Sunday, September 2, 2012

More on Christian Scientific Worldview

One of the hobby horses of atheists and creationists is of course the veracity of the Theory of Evolution. I personally cannot reconcile a worldview informed morally by the God of the Bible with the Theory of Evolution by Natural Selection. Here I am not saying that evolution by natural selection never occurs. I am saying that I do not believe it pertains in the way it is normally applied as having developed the diversity of life. How we suppose there would have arrived a minimum viable organism for evolution to work with is of course another close to insurmountable hurdle.  I know there are fellow Christian believers who see things otherwise with evolution, as I mentioned in a previous post.

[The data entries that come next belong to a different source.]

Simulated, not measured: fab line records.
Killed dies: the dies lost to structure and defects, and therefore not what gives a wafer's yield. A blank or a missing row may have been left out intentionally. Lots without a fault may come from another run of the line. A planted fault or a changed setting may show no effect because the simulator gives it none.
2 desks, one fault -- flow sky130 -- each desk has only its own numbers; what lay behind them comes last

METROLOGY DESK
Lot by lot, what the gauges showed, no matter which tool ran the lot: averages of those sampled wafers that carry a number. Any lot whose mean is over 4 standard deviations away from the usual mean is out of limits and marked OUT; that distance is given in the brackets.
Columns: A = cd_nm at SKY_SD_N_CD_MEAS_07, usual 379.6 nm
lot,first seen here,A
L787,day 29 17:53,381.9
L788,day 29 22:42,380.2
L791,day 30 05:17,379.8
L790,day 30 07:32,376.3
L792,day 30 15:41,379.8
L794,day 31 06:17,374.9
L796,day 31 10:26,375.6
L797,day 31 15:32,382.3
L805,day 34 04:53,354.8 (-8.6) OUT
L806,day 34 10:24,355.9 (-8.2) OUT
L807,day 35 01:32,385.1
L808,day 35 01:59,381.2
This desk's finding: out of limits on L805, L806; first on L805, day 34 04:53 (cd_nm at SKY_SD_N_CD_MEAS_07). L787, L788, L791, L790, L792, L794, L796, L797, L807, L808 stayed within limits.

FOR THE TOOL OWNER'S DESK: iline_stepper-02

Science proceeds by evaluating evidence and postulating a governing mechanism for that evidence. As more data fits the mechanism, we may call our postulated mechanism a 'theory'. As the theory is applied repeatedly with successful prediction of results, we have a law. When does the theory become a law? Certainly when we can repeatedly get accurate day-to-day numerical predictions based on an equation-based numerical law such as Ohm's law. Evolution is far more complex and far harder to tie down to a numerical model, of course. So is cosmology; the big picture is beyond foreseeable numerical modelling, although some parts of the picture can be modelled. So science is about the plausibility of postulated mechanism. The postulated mechanism on its own is not necessarily good science of course. And here currently accepted 'science' varies widely.

Now science gets even more subjective when it comes to the relational and psychological arena. A former colleague of mine pointed out that 'ologies' are the more subjective end of science. Yet these areas bear strongly on how religious people such as myself think. It is one thing to talk about the plausibility of a postulated mechanism, here meaning evolution, from the scientific and statistical standpoint. It is another to discuss the character and relational nature of God and the implications they have for that theory. Why do I believe that God did not use evolution by natural selection to develop species into higher forms? Here I am talking about the intent of God, morally speaking, and not about the plausibility of the science. The 'science' has big problems, for sure. But surely the creator redeemer Christ of Paul's Letter to the Colossians would not use natural selection to do a neat experiment in bio-engineering. I do not believe God would have used natural selection in the beginning because it involves cruelty in the form of predation and suffering.

Of course, today, the selfish instinct for survival is readily seen in the animal kingdom, so how do we explain this? I will return to that question in a minute.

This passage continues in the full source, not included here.